Jan. 13, 2020

University of Calgary students play starring role in cosmic discovery

Radio astronomy group finds new magnetic ‘fingerprint’ in Milky Way Galaxy
Team members Russell Shanahan, Stephen Lemmer, Megan Buick, and Jeroen Stil.
Team members Russell Shanahan, Stephen Lemmer, Megan Buick, and Jeroen Stil. Riley Brandt, University of Calgary

Faculty of Science students collaborating in an international radio astronomy project have discovered a giant magnetic field structure in a spiral arm of the Milky Way Galaxy.

Russell Shanahan and Stephen Lemmer uncovered the previously unknown ‘fingerprint’ of a magnetic arm while working with data from the international THOR project, a comprehensive survey of interstellar gas in the Milky Way.
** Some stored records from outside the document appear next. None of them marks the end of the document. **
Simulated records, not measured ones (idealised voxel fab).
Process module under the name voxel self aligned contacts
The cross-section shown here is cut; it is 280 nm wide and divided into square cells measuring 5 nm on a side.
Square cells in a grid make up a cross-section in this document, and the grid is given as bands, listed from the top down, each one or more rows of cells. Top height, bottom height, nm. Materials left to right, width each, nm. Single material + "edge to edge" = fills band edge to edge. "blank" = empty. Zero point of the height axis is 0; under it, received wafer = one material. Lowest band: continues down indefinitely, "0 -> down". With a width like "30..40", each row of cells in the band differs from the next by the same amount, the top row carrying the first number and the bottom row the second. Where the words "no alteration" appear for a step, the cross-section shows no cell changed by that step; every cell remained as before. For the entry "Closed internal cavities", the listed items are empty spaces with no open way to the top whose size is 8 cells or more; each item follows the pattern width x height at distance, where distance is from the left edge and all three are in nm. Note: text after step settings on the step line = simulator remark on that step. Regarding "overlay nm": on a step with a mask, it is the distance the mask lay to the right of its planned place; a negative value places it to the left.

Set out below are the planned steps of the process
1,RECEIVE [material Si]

  • Photo above: Team members Russell Shanahan, Stephen Lemmer, Megan Buick, and Jeroen Stil. Photo by Riley Brandt, University of Calgary

Shanahan is a PhD student and, at the time of the discovery, Lemmer an honours astrophysics undergraduate in Dr. Jeroen Stil’s radio astronomy research group in the Department of Physics and Astronomy.

“We revealed an otherwise invisible part of this magnetic structure, called a spiral density wave, in the Sagittarius arm of the Milky Way,” says Stil, PhD, associate professor of physics and astronomy. “This is the first time that this pattern has been seen.”

The pinwheel-shaped Milky Way, which contains our solar system, is a typical “barred spiral” galaxy similar to billions of other galaxies. Galaxies have their own magnetic fields, which play an important but not well-understood role in forming stars from clouds of molecular gas and dust.

THOR, a multidisciplinary collaboration which includes scientists in Europe, Canada and the U.S., utilizes the Jansky Very Large Array of radio telescopes in New Mexico. THOR targets a quadrant of the Milky Way in which star formation in spiral arms and inter-arm regions can be studied in detail.

“What we discovered is there is this strong magnetic effect on the very onset of gas when it enters the spiral arm, even before star formation turns on,” says Stil, who leads the magnetism science component of THOR.

Adds Shanahan: “Afterward, we have massive star formation occurring in that region, and just outside of that region is where we see supernova remnants left from the explosions of dying stars.”

Milky  Way

Multi-survey image of the Milky Way where line of sight is nearly along the Sagittarius spiral arm.

Jeroen Stil, University of Calgary

Shanahan and Lemmer are the first and second authors of the international team’s paper, “Strong Excess Faraday Rotation on the Inside of the Sagittarius Spiral Arm,” published in The Astrophysical Journal Letters, a journal for rapid dissemination of high-impact research.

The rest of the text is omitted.